Monday, March 12, 2012

>Index of industrial Production for January 2012 (CARE RESEARCH)

Overview:
Index of Industrial Production (IIP) for the month of January 2011 improved to 6.8% compared with 7.5% for the same period last fiscal. This comes on the back of strong growth in manufacturing of 8.5% which counters the low growth of 3.2% in electricity and -2.7% in mining.


Cumulative growth in FY12 in Apr- Jan 2012 stands at 4.0% (8.3%). The IIP growth for the month of December has been revised to 2.5% from the previously reported 1.8%.




IIP growth for January comes at higher than CARE’s own estimate of 3.5%. The growth of 6.8% is mainly driven by non-consumer durables segment which grew by 42.1% (92.6% growth in food products and beverages which accounts for 7.2% weight in the IIP).


Cumulative Picture: (Apr-Dec FY12 over Apr-Dec FY11)
 The cumulative growth in the ‘mining and quarrying’ sector fell to -2.6% versus 6.3% seen for the same period last fiscal
 Activities in the ‘manufacturing’ sector have slowed down to 4.4% from 8.9%.
 Production in the ‘electricity’ sector has been improving with 8.8% growth compared with 5.3% seen for the same period last fiscal.



 In the manufacturing sector, 15 out of 22 industries have shown positive growth during Apr- Jan FY12.

  • ‘Food products’ (28.3%), ‘publishing, printing & reproduction of recorded media’ (24.2%) and ‘fabricated metals’ (13.8%) have registered healthy growth.
  • ‘Motor vehicles’ and ‘other transport equipment’ grew by 12.1% and 14.3% respectively
  • ‘Non-metallic products’ and ‘petro related products’ had moderate growth of 5.0% and 3.0% respectively.
  • Electrical machinery, textile products, apparel, chemicals, rubber products, machinery, office equipment and furniture showed negative growth.

■ As per the Use-based classification, corrosion is seen in growth rates in the ‘capital goods’ (-2.8%) industry as well as the ‘intermediate goods’ (-1.0%) industry.

  • Capital goods production has been affected by slowdown in infrastructure activity as well as investment which may be attributed to higher interest rates prevailing during the year.
  • Basic goods grew by 5.7% for Apr-Jan FY12 compared with 6.0% for the same period last year.
  • Consumer durable and consumer non-durable goods have witnessed growth of 3.9% and 10.2% respectively, with the overall growth in Consumer goods being 7.4% for Apr-Jan FY12. Growth in non-durables however, increased by 42.1% in January while that in durables was negative 6.8%.




Movers this month
Contrary to low growth registered by the manufacturing sector in the past few months, the sector has grown at a considerably high rate of 8.5%. This high growth is mainly driven by substantial growth of 92.6% in the food products and beverages and 56.1% in Publishing, printing & reproduction of recorded media industries.



Excluding these two industries, manufacturing would register a growth of negative 1.4%. This high growth can hence not be perceived as a rebound in the manufacturing sector a sit is not broad based.

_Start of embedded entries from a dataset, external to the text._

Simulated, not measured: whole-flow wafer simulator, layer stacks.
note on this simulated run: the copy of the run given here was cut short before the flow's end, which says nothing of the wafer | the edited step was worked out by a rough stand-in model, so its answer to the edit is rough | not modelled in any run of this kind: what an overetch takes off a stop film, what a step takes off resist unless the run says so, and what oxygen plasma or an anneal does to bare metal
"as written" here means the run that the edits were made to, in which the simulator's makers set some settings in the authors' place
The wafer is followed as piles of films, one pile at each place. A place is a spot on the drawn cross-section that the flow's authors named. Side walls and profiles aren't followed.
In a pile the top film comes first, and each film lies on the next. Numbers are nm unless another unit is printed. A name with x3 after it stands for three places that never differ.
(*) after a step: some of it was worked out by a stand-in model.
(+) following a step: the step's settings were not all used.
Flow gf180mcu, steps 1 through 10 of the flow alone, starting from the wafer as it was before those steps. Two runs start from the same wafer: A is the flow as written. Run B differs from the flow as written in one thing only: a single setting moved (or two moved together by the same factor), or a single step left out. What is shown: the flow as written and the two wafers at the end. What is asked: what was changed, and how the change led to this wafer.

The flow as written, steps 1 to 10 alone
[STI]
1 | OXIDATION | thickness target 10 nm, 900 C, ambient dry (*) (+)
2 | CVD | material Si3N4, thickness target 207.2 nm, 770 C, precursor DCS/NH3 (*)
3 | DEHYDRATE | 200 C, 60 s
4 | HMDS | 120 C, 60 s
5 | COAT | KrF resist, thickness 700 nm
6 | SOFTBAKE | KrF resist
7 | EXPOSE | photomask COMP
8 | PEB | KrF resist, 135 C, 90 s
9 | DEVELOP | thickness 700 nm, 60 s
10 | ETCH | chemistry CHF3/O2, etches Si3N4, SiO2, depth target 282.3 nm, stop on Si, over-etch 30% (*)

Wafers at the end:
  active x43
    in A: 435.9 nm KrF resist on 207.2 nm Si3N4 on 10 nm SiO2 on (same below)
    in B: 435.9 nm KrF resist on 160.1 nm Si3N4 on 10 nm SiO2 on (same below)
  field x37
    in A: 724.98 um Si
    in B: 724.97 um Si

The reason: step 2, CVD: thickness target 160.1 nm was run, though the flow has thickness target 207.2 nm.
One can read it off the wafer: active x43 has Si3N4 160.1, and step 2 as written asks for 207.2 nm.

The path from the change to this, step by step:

Core Industries Performance
Production in core industries, which is considered as a lead indicator to overall industrial production, displayed subdued performance in January this year.



Four out of eight industries registered positive growth in the month. Cement production has seen high growth in the month of January while fertilizers performance has been stable. Industrial production for natural gas, crude oil, petro refinery and steel has displayed some lag registering negative growth in January.


How does one read these numbers?
First, based on the CSO estimates, manufacturing is to grow by 3.9% in the last quarter of the year. The present number of 8.5% does help it improve the average for the quarter given that the base effect will come in March.



Second, while the overall growth has been propped up, the fundamental problems in industry remain such as low investment and demand.


Third, the volatility in IIP growth is a concern because the December numbers have been revised upwards to 2.5% which is quite significant. Also given that the small scale sector contribution is understated, there could be some further revisions in the overall IIP numbers by March.


Fourth, so far this year there has been an anomaly between negative growth in mining and high growth in electricity. This has been reversed in January. There is concern that this may be replicated in the coming months.


Policy stance
The RBI in this financial year has raised rates by 175 bps in a bid to control inflation. Inflation is still high between 6.5-7.5% depending on the WPI or CPI. With industrial growth looking steady in January, there is no immediate need to view growth as a problem requiring attention in this policy notwithstanding the fact that growth is not broad based. This could prompt the RBI to maintain key policy rates in the March 15, 2012 Monetary Policy Review meeting.